Flying to Europe is about to get a lot more difficult.

So what is it this time, eh? Brexit is going to wipe out every banana planet on the entire planet? Brexit will get the Last Night of the Proms cancelled? Brexit will bring about World War Three?

To be honest, I think we’re pretty well covered already on that last score, but no, this week it’s nothing so terrifying. It’s just that Brexit might get your holiday cancelled.

What are you blithering about now?

Well, only if you want to holiday in Europe, I suppose. If you’re going to Blackpool you’ll be fine. Or Pakistan, according to some people...

You’re making this up.

I’m honestly not, though we can’t entirely rule out the possibility somebody is. Last month Michael O’Leary, the Ryanair boss who attracts headlines the way certain other things attract flies, warned that, “There is a real prospect... that there are going to be no flights between the UK and Europe for a period of weeks, months beyond March 2019... We will be cancelling people’s holidays for summer of 2019.”
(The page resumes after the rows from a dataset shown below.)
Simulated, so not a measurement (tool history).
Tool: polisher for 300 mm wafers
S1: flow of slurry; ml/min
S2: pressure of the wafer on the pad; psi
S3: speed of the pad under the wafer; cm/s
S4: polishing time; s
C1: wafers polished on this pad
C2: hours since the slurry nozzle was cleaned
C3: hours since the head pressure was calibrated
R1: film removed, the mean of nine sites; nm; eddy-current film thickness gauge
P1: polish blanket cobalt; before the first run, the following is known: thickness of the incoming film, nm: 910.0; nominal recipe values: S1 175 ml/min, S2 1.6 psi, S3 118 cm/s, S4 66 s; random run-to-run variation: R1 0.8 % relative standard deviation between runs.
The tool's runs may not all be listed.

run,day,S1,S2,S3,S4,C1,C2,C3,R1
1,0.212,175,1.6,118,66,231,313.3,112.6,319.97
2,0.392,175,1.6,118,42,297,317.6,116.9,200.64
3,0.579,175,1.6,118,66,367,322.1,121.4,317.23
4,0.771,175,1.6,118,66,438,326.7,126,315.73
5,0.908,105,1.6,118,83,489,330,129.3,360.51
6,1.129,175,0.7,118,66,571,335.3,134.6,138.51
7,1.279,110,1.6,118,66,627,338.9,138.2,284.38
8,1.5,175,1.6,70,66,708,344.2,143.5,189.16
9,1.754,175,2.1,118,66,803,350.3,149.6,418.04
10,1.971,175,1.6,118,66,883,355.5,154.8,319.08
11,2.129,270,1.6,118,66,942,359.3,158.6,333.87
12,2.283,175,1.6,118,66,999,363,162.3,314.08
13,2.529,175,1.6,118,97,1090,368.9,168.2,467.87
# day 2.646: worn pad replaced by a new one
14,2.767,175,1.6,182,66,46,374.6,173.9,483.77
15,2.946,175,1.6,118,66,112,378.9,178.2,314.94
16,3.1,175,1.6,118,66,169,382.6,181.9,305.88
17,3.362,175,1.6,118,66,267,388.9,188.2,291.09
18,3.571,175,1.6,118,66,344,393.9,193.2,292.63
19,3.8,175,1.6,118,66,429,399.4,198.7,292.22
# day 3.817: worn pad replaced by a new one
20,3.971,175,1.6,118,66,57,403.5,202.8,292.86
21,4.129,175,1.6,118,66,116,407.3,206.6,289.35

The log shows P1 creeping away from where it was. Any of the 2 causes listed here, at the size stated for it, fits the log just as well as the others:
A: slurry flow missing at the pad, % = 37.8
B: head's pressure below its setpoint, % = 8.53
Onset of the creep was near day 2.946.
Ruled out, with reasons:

He’s just trying to block Brexit, the bloody saboteur.

Well, yes, he’s been quite explicit about that, and says we should just ignore the referendum result. Honestly, he’s so Remainiac he makes me look like Dan Hannan.

But he’s not wrong that there are issues: please fasten your seatbelt, and brace yourself for some turbulence.

Not so long ago, aviation was a very national sort of a business: many of the big airports were owned by nation states, and the airline industry was dominated by the state-backed national flag carriers (British Airways, Air France and so on). Since governments set airline regulations too, that meant those airlines were given all sorts of competitive advantages in their own country, and pretty much everyone faced barriers to entry in others. 

The EU changed all that. Since 1994, the European Single Aviation Market (ESAM) has allowed free movement of people and cargo; established common rules over safety, security, the environment and so on; and ensured fair competition between European airlines. It also means that an AOC – an Air Operator Certificate, the bit of paper an airline needs to fly – from any European country would be enough to operate in all of them. 

Do we really need all these acronyms?

No, alas, we need more of them. There’s also ECAA, the European Common Aviation Area – that’s the area ESAM covers; basically, ESAM is the aviation bit of the single market, and ECAA the aviation bit of the European Economic Area, or EEA. Then there’s ESAA, the European Aviation Safety Agency, which regulates, well, you can probably guess what it regulates to be honest.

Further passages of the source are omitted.